On her final cruise as a Q-ship, Big Horn again she served as the flagship of a small Task Group which included only two other vessels: PC-618 and PC-617. Commander L. C. Farley had relieved Captain Gainard as Commanding Officer of Big Horn on 24 June because of the illness of the latter. The Task Group departed New York on 20 July 1943, and proceeded to Norfolk, where convoy UGS-13 made up and sailed on the morning of 27 July. On 29 July, Big Horn straggled from the convoy and streamed her Mark 29 gear. For the next few days she trailed the convoy, distant about fifty miles (90 km). On 4 August, U-boats were reported by COMINCH to be operating in the vicinity of 38°N, 38°W, and the Task Group changed course to intercept. On 6 August, a submarine was sighted in and attacked by PC-618 with mousetraps which failed to explode. Thereafter the contact was not regained. An expanding box search was carried out during the next few days without results, then the group moved northward of the Azores. Planes from the escort aircraft carrier USS Card (CVE-11) were sighted several times during this period and it later transpired that some of these planes had made definite kills of U-boats during that period. Big Horn was not so fortunate, in spite of frequent changes of course to intercept submarines reported by COMINCH. The cruise continued in the general area and as far south as the latitude of Dakar, during the last weeks of August and throughout September. During the last week of September, a new search area was tried far to the north of the Azores, but again without success; then the homeward leg of the cruise was executed without event. Big Horn and her escorts stood up Ambrose Channel on 7 October 1943.
On 14 October, COMINCH directed that Big Horn should be retained in active service but that no alterations or extensive repairs should be made without specific authorization of COMINCH.
After training exercises in the New London area with a friendly sub from 29 October through 10 November, Big Horn made one more uneventful cruise in company with PC-617 and PC-618. On 11 November, the Task Group returned to New York to refuel and provision; on 15 November, the Task Group departed in company and proceeded on an eastward course until they had reached the hunting ground north of the Azores on 27 November. Searches were unsuccessful.
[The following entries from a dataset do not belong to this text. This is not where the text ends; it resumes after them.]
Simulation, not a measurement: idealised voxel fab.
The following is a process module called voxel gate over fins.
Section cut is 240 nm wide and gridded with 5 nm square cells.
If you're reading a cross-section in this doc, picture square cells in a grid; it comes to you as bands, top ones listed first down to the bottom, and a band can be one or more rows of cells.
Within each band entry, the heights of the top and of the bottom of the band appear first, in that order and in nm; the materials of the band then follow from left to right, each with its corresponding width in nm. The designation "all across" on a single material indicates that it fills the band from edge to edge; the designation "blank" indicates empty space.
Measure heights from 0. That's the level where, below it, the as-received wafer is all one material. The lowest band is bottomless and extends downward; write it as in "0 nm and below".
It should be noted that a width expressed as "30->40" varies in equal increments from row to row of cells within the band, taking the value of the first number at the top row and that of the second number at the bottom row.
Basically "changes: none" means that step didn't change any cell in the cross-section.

Big Horn then steamed back to New London on 30 November, whence she conducted training in Long Island Sound, before departing on a third "decoy" cruise on 19 December. Although she operated near a suspected U-boat concentration in the waters off Bermuda, the Q-ship and her two subchasers had no contacts and returned to New York empty-handed on 30 December.
In summarizing this cruise, the Commanding Officer of Big Horn wrote
It may be noted that during the period from 27 November to 1 December, this Task Group was in the midst of a group of from 10 to 15 U-boats. Nine contacts, sightings or attacks on U-boats took place in our immediate vicinity, so that it is most unlikely that we were not seen by some U-boats. Evidently the U-boats are wary of attacking an independent tanker. If the Q-ship program has contributed to this wariness, as is suggested in several prisoner-of-war statements, many independent merchant ships may thereby have escaped attack, and the Q-ship program has thus been of value.
Coast Guard, 1944
COMINCH did not agree, and, considering similarly meager results and even losses by other Q-ships, cancelled the entire Q-ship program. Big Horn was ordered to Boston, and arriving there on 17 January 1944, was transferred to the United States Coast Guard as USCGC Big Horn (WAO-124) to join Asterion (AK-100) on weather-patrol duty in the North Atlantic, under the supervision of the United States Coast Guard and manned by Coast Guard officers and crew. The ship was assigned to the 1st Naval District and operated out of Boston. Her main duty was to conduct 25-day patrols on the Coast Guard's mid-ocean weather stations and report on surface and aerial weather conditions. These reports were used to determine air-ferry routes across the Atlantic and to reroute shipping around storm concentrations. Because her antisubmarine equipment still remained intact, she could take offensive action if such opportunities presented themselves. Her name was struck from the Naval Vessel Register on 22 January 1944.
Pacific Fleet, 1945
Although she kept her Coast Guard crew, Big Horn was returned to Navy control on 1 February 1945 and redesignated IX-207 two days later. Over the next five weeks, the ship was converted into an oil shuttle and storage vessel before departing for the Pacific on 11 March. After loading 84,000 barrels (13,400 m³) of oil at Aruba, Netherlands West Indies, on the 18th, she passed through the Panama Canal on 21 March and reported to the Service Force, Pacific Fleet, that same day.
Steaming west, Big Horn stopped at Pearl Harbor in early April before sailing on to the Marshall Islands, where she anchored at Ulithi on 1 May. Assigned to Service Squadron 10 (ServRon 10), the shuttle tanker carried oil to Kossol Roads and Peleliu in the Western Carolines in early May before moving on to Tacloban in the Philippines later in the month. Returning to Ulithi on 3 June, she loaded more oil and delivered it to Leyte on the 9th. Over the next eight weeks, Big Horn carried out three more of these shuttle missions from Ulithi to Leyte. The tanker sailed to Okinawa on 11 August and she was at that island on 15 August 1945, when her crew heard the news of the Japanese surrender.
Departing Okinawa on 29 September, Big Horn steamed to Japan, where she was assigned duty as a station tanker at Nagoya on 3 October. She remained there through January 1946. After transferring her cargo of oil to Beagle (IX-112), the shuttle tanker got underway for home on 25 February. After a refueling stop at Pearl Harbor, she passed through the Panama Canal in early April and moored at Mobile, Alabama, on 15 April.
Big Horn then proceeded to New Orleans, Louisiana. She was decommissioned on 6 May 1946, and her name was struck from the Naval Vessel Register on 3 July 1946. Berthed at Orange, Texas, the ship was subsequently delivered to the Maritime Commission for disposal on 22 November 1946.